Mitchell: Veterans Tedeschi and Trucks step up for debut album
Tedeschi Trucks Band: Revelator (Sony)
Susan Tedeschi and Butch Tucks are wife and husband. She has a half dozen albums under her belt and three of those hit No. 1 on the blues charts while Trucks is a celebrated slide guitarist who plies his trade with the Allman Brothers Band where he is considered by many to be the equal of both Duane Allman and Dickey Betts.
Earlier this year Tedeschi and Trucks contributed a song to the big-selling Herbie Hancock tribute album to John Lennon, titled The Imagine Project—not forgetting that Hancock’s previous album won a Grammy for 2007 Album Of The Year as a tribute album to Joni Mitchell titled River: The Joni Letters.
Anyway, after the Hancock sessions hubby and wife met some new musicians who they took on the road as the Soul Stew Revival and this new album, Revelator, comes from that 11-piece band and represents the Tedeschi Trucks Band debut album.
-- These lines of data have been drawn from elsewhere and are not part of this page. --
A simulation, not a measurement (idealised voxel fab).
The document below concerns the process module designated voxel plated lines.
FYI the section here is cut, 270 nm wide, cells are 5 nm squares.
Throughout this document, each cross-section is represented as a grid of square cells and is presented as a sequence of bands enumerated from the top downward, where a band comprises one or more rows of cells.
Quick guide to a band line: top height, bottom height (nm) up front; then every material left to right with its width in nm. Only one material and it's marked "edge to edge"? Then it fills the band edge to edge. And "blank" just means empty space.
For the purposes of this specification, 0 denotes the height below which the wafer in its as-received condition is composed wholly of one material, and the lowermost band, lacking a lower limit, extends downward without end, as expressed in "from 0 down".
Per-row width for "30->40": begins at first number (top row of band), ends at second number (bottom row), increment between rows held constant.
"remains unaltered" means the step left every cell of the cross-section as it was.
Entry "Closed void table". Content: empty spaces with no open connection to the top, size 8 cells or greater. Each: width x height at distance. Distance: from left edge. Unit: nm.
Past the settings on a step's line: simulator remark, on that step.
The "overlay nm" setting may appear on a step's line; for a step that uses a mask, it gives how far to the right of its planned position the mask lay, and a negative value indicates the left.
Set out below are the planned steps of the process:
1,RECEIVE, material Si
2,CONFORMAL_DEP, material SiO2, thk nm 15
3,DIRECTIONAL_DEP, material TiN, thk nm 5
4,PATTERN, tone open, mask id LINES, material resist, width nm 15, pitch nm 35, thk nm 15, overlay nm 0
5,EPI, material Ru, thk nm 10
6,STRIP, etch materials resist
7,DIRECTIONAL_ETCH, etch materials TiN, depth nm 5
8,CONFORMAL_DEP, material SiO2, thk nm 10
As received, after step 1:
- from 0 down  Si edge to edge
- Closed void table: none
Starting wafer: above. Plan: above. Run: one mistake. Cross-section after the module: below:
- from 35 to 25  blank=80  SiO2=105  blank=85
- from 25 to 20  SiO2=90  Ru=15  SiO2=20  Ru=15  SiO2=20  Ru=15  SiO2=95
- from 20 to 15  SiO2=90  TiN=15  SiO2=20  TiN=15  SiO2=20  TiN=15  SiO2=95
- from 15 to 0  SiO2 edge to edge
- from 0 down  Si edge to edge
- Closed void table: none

This is a fabulous slice of new gospel-tinged blues with all songs written by the spouses that promises to be one of the best blues albums of this year. The couple are very happy and that comes across on this disc loaded with love (and sometimes lust) songs.
There is not a dud on this terrific album with the gorgeous slow jam of Midnight In Harlem, the serpentine gumbo of Love Has Something Else To Say and the gospel-informed Don’t Let Me Slide.
As mentioned, all dozen tracks here are originals but Tedeschi and Trucks tend toward classic titles such as Bound For Glory (not the Woodie Guthrie song), Come See About Me (not The Supremes song) and Ball And Chain (not the Janis Joplin vehicle).
But these are solid songs and it will be interesting to see how this couple will fit the success of this album in with their other activities.
Danger Mouse & Daniele Luppi: Rome (Parlophone)
This is a one-off collaboration between electronic artist and producer Danger Mouse and noted Italian film composer Daniele Luppi. Apparently this album was a long time in the making with both artists contributing while time would allow for busy careers.
But Rome is more or less a soundtrack album to a movie that has yet to be made, or may never be made. There is plenty of spaghetti western, wet, echoey guitar on Rome, while the collaborative duo were wise to hire high profile singers Norah Jones and Jack White, ex of The White Stripes, to sing these songs and add a little more pizzazz to the sessions.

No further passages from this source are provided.